Chen feels most proud of having helped build bridges — between physics and engineering, between academia and industry, and between early discovery and real-world impact. “From my time at IBM to my years at Purdue, I have tried to work at that interface, where fundamental ideas are tested against real technology development needs.”

She’s also made her mark as an educator. “Seeing students go on to lead in industry, startups, national labs and academia is, for me, the most meaningful measure of success,” she said. “If I were to think about legacy, I would like it to be this: that I helped create platforms and communities that outlast any single project — research platforms, training pipelines and collaborations that continue to enable innovation long after I step aside.”

Chen has been highly awarded for her work. She is an IEEE Fellow, recipient of the Intel Rising Star Faculty Award, the Ruth and Joel Spira Excellence in Teaching Award and the Purdue University Excellence in Research Award. She was a university Faculty Scholar from 2017-2022.

Personal recognition aside, though, her overarching mission, through her collaboration with  all semiconductor colleagues, focuses on the larger picture — fashioning the Purdue microelectronics and nanotechnology ecosystem into “The Semiconductor University.”

“Our collective goal is to make Purdue not just a place where semiconductor research happens, but a place where industry, government and academia converge to solve national challenges — whether that is rebuilding domestic manufacturing, training the next generation workforce or accelerating innovation from discovery to market.”
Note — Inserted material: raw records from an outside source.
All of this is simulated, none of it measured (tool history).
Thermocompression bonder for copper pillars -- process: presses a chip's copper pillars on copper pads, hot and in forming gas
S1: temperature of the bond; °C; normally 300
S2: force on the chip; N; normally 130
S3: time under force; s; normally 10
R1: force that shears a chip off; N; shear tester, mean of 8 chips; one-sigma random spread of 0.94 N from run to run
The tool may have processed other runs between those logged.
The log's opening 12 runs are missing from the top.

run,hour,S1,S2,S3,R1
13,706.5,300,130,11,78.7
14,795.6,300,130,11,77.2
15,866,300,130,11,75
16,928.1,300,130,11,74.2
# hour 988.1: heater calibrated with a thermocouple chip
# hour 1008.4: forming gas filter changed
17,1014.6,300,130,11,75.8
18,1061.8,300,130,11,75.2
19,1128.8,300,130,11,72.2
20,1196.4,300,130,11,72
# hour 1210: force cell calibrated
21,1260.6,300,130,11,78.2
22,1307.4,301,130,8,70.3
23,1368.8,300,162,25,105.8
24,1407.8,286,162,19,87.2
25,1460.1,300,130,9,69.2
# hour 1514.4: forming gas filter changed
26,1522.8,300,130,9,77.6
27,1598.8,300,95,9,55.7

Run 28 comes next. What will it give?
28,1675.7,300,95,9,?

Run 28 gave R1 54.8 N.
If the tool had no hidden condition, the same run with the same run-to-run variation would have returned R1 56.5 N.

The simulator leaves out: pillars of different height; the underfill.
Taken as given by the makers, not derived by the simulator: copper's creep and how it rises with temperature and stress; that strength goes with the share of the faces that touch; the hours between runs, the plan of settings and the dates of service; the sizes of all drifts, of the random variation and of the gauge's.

A researcher in full cleanroom protective gear, including a white suit, gloves, face mask, and goggles, uses a tool near a microscope in front of dual monitors displaying semiconductor fabrication software
VIP@Birck student Nora Miqueleiz-Alonso in the Scifres Nanofabrication Laboratory in the Birck Nanotechnology Center. (Purdue University photo)

Packaging it all together

Like Lundstrom and Chen, Ganesh Subbarayan’s deep industry experience helped shape and inform his research. In his case, he worked for IBM in an electronics packaging development lab in Endicott, New York. “I chose to join IBM since I found the opportunity to solve ‘real’ engineering problems interesting,” he recalled.

The lab was filled with leaders of the electronics packaging field. His department had the largest number of mechanical engineers in the company, and its role was to solve thermomechanical challenges that arose during electronics packaging development. “I greatly enjoyed the ‘forensic’ nature of the mechanical failure problems I was asked to solve,” he said. “I am very grateful for the IBM experience, which is the foundation of my academic research career.”

His expertise in computational science is useful to today’s modeling of semiconductor packages. Historically, electronics packaging was viewed as less critical than chip fabrication, almost an afterthought. But the cost challenge of integrating transistors on ever larger sized chips has forced the industry to seek equivalent function by integrating smaller “chiplets” very close to each other so they function essentially as one large chip.

“This so-called ‘advanced’ packaging — integrating multiple chiplets in very close proximity on advanced substrates — is now a critical factor to achieving the performance, power and size goals of electronics systems at an acceptable cost,” Subbarayan said.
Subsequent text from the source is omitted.